A while back we took a look at an iOS developer having a run on Microsoft’s new mobile platform, which was surprising since the majority of Apple users don’t particularly provide Microsoft with much leniency or praise. Frode "Nilzor" Nilsen, a post-Windows Mobile 6.5 developer, has written up a spectacular case study (seriously – it’s an epic read) of his short-lived experience on the Windows Phone 7 IDE, and making the important decision on which platform is a more worthwhile investment for projects to be developed. Android or WP7?

At the beginning Frode goes into detail about what one looks for when developing on any available platform, revenue. Of course, every developer needs to cover expenses (time, investment etc.) and to ensure that a steady flow of funds is received to continue with updates and further development. To accomplish this goal, you would need to publish your product (an app in this case) to the largest possible audience with as little competition as possible. However many forget, that as a developer, the tools available and the process in creating (and updating) your app needs to be both fun and logical, and be smooth to ensure little time is wasted and productivity is high.

Frode decided to perform a small experiment and build an app for both Android and WP7, recording how long each stage of the process took, how many sells he received and how the IDEs (Integrated Development Environment) performed against each other. Using Eclipse for Android and Visual Studio 2010 for WP7, he created a simple flag & country quiz. Posting his results in complete depth, I shall summarise below his findings for each platform without going into much detail through explanation.

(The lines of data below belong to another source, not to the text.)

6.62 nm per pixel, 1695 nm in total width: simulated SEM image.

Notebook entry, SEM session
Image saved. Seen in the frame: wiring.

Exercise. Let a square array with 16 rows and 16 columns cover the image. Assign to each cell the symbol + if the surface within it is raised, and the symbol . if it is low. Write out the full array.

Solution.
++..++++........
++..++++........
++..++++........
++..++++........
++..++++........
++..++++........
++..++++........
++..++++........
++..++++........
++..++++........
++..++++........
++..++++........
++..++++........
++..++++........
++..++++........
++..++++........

Using Eclipse for the Android development, along with the Android SDK from Google as a plug-in (which also provides you with the software emulator), he commented on how smooth the installation carried through and how it was to run as the IDE. Moving onto a handful features including code inspection that are included in Eclipse, but not in Visual Studio prior to the 2010 version, Frode mentions that he has some usability complaints with the debugger, and when nearing the end of the project.

"The debugger has all the functions you'd expect, although I do have some complaints on usability here. I find inspecting variables and object hierarchies run-time easier in VS2010, but it might be that I haven't understood properly how to use it yet. But all in all the feel of Eclipse is good. It's fast and feels lightweight even though it isn't."

The main flaw he found in Eclipse - when compared to Visual Studio - is UI design & implementation. He states you literally have to rely on your XML ability to visualise the code as UI components. Something that many start-up developers may find difficult to perform. The total development time for building the app for testing purposes was around 35 hours and 30 minutes.



Using Visual Studio 2010, Frode explains the scale of the software. Being unbeatable in terms of size, installation process, resources requirement, features and more. An immediate, noticeable advantage of the Microsoft solution is how the phone emulator is integrated into the IDE as they develop both. There were no issues that he encountered nearing completion of the project, which he found with Eclipse and the Android emulator.

"Hard-core coders who frown upon using visual tools to do the design have no respect with me. I use whatever tool gets the job done quickest and with best result. If drag-and-drop creates code 10 times faster than I could write it, no matter how much intellisense support there is in the IDE, I use drag-and-drop."

Explaining how simple (and more efficient) it is to visually develop the UI for the app with pictures, graphics and objects on screen as opposed to XML code requiring imagination to produce picture-based thoughts. When designing the UI you can detect problems immediately, there is no need to compile and run. The core features of Visual Studio matches Eclipse, but for start-up developers with little coding experience will find the Microsoft highway easier to grasp at first than the Android back road.  Total time Frode spent on developing the WP7 version came to around 18 hours. However, it should be noted (as he mentions after the results) that he already had the flags and data XMLs at the ready from the Android development, while reusing architectural principles and actual code through copy and paste coupled with quick alterations.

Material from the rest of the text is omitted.